C Cycle – 23rd Sunday in Ordinary Time 19
Wisdom 9: 13-18b
A common question posed by individuals as they begin to read the bible is the contrast between God as they see Him revealed by Jesus in the New Testament and God as they view Him in the Old Testament. The problem they have is reconciling the “wrath” of God with the loving merciful God. My answer to that is not to explain the destruction of people by God in the Old Testament but to reveal to them the actions of God as He not only promised to relent if the people called by his name repent (2 Ch. 7:14). We fail to see how mercy is constantly offered and ignored before God acts.
We fail to see and understand how God has never changed and we do not have two Gods but one consistent merciful loving God. We fail to understand we cannot sway God by our offerings and sacrifices because God knows the intentions of the heart. Where is your heart when it comes to responding to God invitation to receive what he offers us? If you listen to the gospel today, I believe your first inclination to embrace the discipleship God desires for each of us would be to say “why in the world would anyone choose become a disciple. To choose to hate father, mother, spouse, children, brothers and sisters is too costly a price to pay isn’t it?
That is why we need to read the scriptures because they help us get beyond our first inclinations and reactions to God’s word. Listen as I repeat the words of God to us in our first reading today and you may gain some new insights into God’s heart.
“Who can conceive what the Lord intends? For the deliberations of mortals is timid and unsure are our plans. For the corruptible body burdens the soul and the earthen shelter weighs down the mind that has many concerns and scarce do we guess the things on earth. What is within our grasp we find with difficulty.”
Let us put those words into simple terms so we can digest what God is telling us. We are more concerned and focused on the issues surrounding our lives each day. Those things are the focus of our prayers and our actions so much they prevent us from opening ourselves up to find God amid our earthly problems. We desire to but it is with difficulty we are even able to stop and listen to God at those moments.
After God describes how difficult it is for us to trust and seek the mind of God, He tells us all we seek is “within our grasp.”
It is there waiting for us to reach out for it and obtain it for ourselves. Not because we have just enrolled in the latest bible study, small group, or attended a wonderful retreat. But because God has provided us with the means to become holy, disciples who grasp the mind of God and experience his love and forgiveness.
Listen as God reveals the, not so, secret gift, He has given us to avoid the pitfalls of our corruptible bodies keeping us focused on the things of this earth. God tells us “what is within our grasp” we have trouble finding it.
What is this thing that is within our grasp and why is it the most important thing for us to understand after salvation?
Listen to God as He desperately appeals to us to pay attention to how he has provided us the means to embrace His call to us to take up the cost of following Him and to seek Him above all things. He lets us know what we seek is difficult but when things are of God there is something, we have been given that helps us discover them. “When things are of heaven who can search them out or who ever knew God’s counsel, except you have given us wisdom.”
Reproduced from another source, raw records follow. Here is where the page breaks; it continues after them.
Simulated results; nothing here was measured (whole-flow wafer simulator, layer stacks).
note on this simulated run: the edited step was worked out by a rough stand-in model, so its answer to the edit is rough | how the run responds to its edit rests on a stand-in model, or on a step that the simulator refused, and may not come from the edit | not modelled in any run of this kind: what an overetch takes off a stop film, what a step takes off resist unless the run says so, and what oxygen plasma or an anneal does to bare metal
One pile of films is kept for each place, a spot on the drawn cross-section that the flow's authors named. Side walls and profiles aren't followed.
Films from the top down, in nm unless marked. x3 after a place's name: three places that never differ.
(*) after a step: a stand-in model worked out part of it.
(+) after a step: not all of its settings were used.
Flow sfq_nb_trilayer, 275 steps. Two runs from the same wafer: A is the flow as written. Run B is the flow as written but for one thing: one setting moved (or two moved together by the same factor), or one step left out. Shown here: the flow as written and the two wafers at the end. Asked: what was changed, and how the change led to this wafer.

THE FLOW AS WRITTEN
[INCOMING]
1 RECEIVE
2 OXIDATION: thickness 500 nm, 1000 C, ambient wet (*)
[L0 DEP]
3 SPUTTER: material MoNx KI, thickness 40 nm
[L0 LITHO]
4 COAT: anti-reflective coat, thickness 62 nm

These are the words of God revealing to us a constant mantra throughout the Old Testament and reinforced in the New Testament. What is this that has been given to us to help us get past the concerns of the mortal body? What is this equipment given to us to help us put God first in our lives, hearing His voice, listening to Him speak to our hearts moving us beyond the concerns of mother, father, spouse, children, brothers and sisters?
“…(you) have sent your holy Spirit from on high and thus the paths of those on earth are made straight.”
We, you and I, will never be able to live the life of a disciple without inviting the Holy Spirit to guide us. We will never be able to pray as Jesus prayed without the Holy Spirit. We will never be able to read the scriptures and understand them enough to apply the wisdom they contain without the Holy Spirit opening our minds and hearts to understand.
I wish I had time to reinforce these words of wisdom given to us by God by referencing the many times God has told us how important the Holy Spirit would be in transforming our hearts and minds. Jesus told us how much better it was for us for Him to go because if he did not go the Holy Spirit would not come.
I invite you today to pay attention to the work of the Spirit as ordinary bread and wine is transformed into the very presence of Jesus. Then as you receive Jesus pray for Him to send the Spirit into your hearts and flood you with God’s love and forgiveness. For Paul tells us “the love of God is poured into our hearts by the Holy Spirit whom God has given us” (Rom. 5:5).